Pakora: India's version of onion rings

When my husband and I travel, we find our stops seem to be all about food. One of our favorite activities when we get out of town is exploring restaurants that are new to us. Ethnic restaurants are a favorite.

Pakora take on interesting shapes as they fry in oil. Specks of jalapeno and cilantro give them extra color. Photo by Sue Doeden

When my husband and I travel, we find our stops seem to be all about food. One of our favorite activities when we get out of town is exploring restaurants that are new to us. Ethnic restaurants are a favorite.

One of our recent discoveries was an Indian restaurant in Fridley, Minn. Arriving at midday, we were in time to choose Indian food from the lunch buffet. And that is where I learned of pakora. I asked the server if he would share the restaurant's recipe for this savory, perfectly seasoned, deep-fried, crunchy delicacy that kept drawing me back to the buffet bar.

I remember him saying something about chickpea flour and water and spices and onions. I thought I wrote it down in the little notebook I keep in my purse. Maybe because it sounded so easy, I thought I would remember what he told me. But on a Sunday afternoon when my favorite guy and I were getting ready to watch the Olympics and thought it was a good time to eat some food from around the world, I couldn't find any pakora notes in my little red book.

I pulled the only Indian cookbook I own from the shelf, "Sherbanoo's Indian Cuisine: Tantalizing Tastes of the Indian Subcontinent." It didn't take long to find author Sherbanoo Aziz's recipe for Pakora in the Hors D'oeuvres chapter.

I called Aziz at her home in Moorhead, Minn. She was busy making plans for her upcoming art show. Pakora happens to be on the appetizer menu for that show.


"Pakora is eaten all over India," said Aziz. "Like pizza that is eaten all over Italy, but with a different twist to it in each region, in India, Pakora can vary in preparation and can be stuffed with a variety of vegetables. Pakora is most popular as an appetizer."

With Aziz's words in mind, I pulled the bag of Bob's Red Mill Garbanzo Bean Flour out of the refrigerator. It had been pushed to the back when I'd forgotten why I bought it a few months ago. We sliced onions, minced a garden-fresh jalapeno pepper and chopped some cilantro leaves, creating our own concoction to be mixed with spices of our choice, garbanzo bean flour and water.
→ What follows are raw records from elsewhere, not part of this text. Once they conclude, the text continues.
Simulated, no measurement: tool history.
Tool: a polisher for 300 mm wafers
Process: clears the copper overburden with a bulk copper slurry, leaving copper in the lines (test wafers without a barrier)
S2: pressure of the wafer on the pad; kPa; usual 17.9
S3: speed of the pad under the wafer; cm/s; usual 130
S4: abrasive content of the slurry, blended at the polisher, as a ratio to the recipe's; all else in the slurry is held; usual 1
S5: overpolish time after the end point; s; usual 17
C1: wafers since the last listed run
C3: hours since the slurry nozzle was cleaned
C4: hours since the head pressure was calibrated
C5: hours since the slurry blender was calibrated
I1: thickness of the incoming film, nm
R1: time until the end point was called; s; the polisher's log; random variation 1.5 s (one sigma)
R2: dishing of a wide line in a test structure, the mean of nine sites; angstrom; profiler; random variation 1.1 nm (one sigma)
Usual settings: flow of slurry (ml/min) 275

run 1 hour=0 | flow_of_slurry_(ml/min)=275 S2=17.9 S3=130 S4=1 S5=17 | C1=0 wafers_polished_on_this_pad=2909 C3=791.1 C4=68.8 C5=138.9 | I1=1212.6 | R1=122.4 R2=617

We heated about two inches of oil in one of our cast-iron skillets. We stood a food thermometer in the oil and watched as the temperature rose to about 360 degrees. Aziz told me she has never used a thermometer when heating oil. She puts the pan of oil over high heat for about 20 or 30 seconds, then turns it down to medium-high. When the oil has had some time to heat up, she spoons just a drop of batter into the oil. If the oil bubbles around the batter and the little ball immediately comes up to the surface, then the oil is just right for frying Pakora.

One by one, golden shapes of light puffiness were transferred from the hot oil to a paper towel-lined baking sheet. Aziz says Pakora can be made ahead of time and served at room temperature or warmed up in the oven prior to serving. I find they are most delicious served hot and fresh, sprinkled with a little salt. They remind me of onion rings - only better.

If there was an Olympic competition for pakora eating, my favorite guy and I would get the gold medal. While watching the Artistic Gymnastics women's qualification, we downed two batches in no time - no sweat.

Learn more about Sherbanoo Aziz and find some of her Indian recipes at her website: .

2 cups garbanzo bean flour
1 teaspoon salt
1/2 teaspoon baking powder
1/2 teaspoon ground cumin
1/2 teaspoon cayenne pepper
1/2 cup fresh cilantro leaves, chopped
1 jalapeno pepper, minced
2 cups sliced onions, about 1/8-inch thick, cut in half moon shapes
1 cup water
Oil for frying

In a large bowl, whisk together the flour, salt, baking powder, ground cumin and cayenne pepper. Add cilantro, minced jalapeno and onions. Toss ingredients together.


Add the water and stir until mixture is moist and thick, with a consistency similar to fritter batter.

Pour oil into a heavy pan to a depth of about 2 inches. Heat the oil until it reaches 360 to 370 degrees. Gently drop heaping tablespoons of batter into the hot oil. Be careful not to put too many in the pan at one time. Overcrowding will prevent Pakora from getting a beautiful golden brown. Turn the fritters once. Use a slotted spoon or tongs to transfer Pakora from pan to paper towel-lined baking sheet. Sprinkle with salt. Serve hot. Makes about 2 dozen, depending on size.

Tips from the cook

--Removing the seeds and membrane from the jalapeno is your choice. How much heat can you handle?

--Garbanzo bean flour is also known as chickpea or gram (not to be confused with graham) flour. It can be found in most grocery stores, health food stores and ethnic markets.

--Try serving Pakora with your favorite chutney. I opened a jar of hot mango chutney from the store.

--Use a neutral-flavored oil for frying, such as vegetable, canola or safflower oil.

--I use an 8-inch cast-iron pan to fry Pakora. If you don't have cast iron, use the heaviest pan you own.


--I like to fry one Pakora to start. Then, I open it up to be sure it is cooked all the way through and I taste it. This method allows me to adjust the heat and the seasonings, if necessary.